[Tutor] German Umlaut

Nicole Seitz nicole.seitz@urz.uni-hd.de
Thu, 4 Apr 2002 19:56:16 +0200


Am Montag,  1. April 2002 22:29 schrieben Sie:

> Hmmm... Is it possible to relax the regular expression a little?  Instead
> of forcing a "capitalized" word, would this be feasible:
>
> ###
> reg = re.compile(r"\b\w+-? und \w+\b",re.UNICODE)
> ###

As German nouns have to be "capitalized" words, I can't use this regex.

>
>
> Otherwise, we can stuff in 'string.uppercase' in the regular expression.
> Here's one way to do it with some string formatting:
>
> ###
> reg = re.compile(r"\b[%s]\w+-? und [%s]\w+\b"
>                   % (string.uppercase, string.uppercase), re.UNICODE)
> ###

That's better! Here's my latest regex:

reg = re.compile(r"\b[%s]\w+-?(?:,\s\b[%s]\w+)*\sund\s\b[%s]\w+"
                 
%(string.uppercase,string.uppercase,string.uppercase),re.UNICODE)

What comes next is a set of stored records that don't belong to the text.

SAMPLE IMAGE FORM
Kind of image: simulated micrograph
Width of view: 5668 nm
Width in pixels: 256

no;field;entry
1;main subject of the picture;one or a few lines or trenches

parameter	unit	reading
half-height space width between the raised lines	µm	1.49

It works (matches also "Berlin, London,Wien  und Paris"),
but I don't like it because of  
%(string.uppercase,string.uppercase,string.uppercase).
The former version looks better:

reg3 = re.compile(r"(?:[%s\w-]+(?:,|\sund)?\s)+"
                  %(string.uppercase),
                  re.UNICODE)

Unfortunately, it finds pretty more things than I wanted it to find.


Many greetings,

Nicole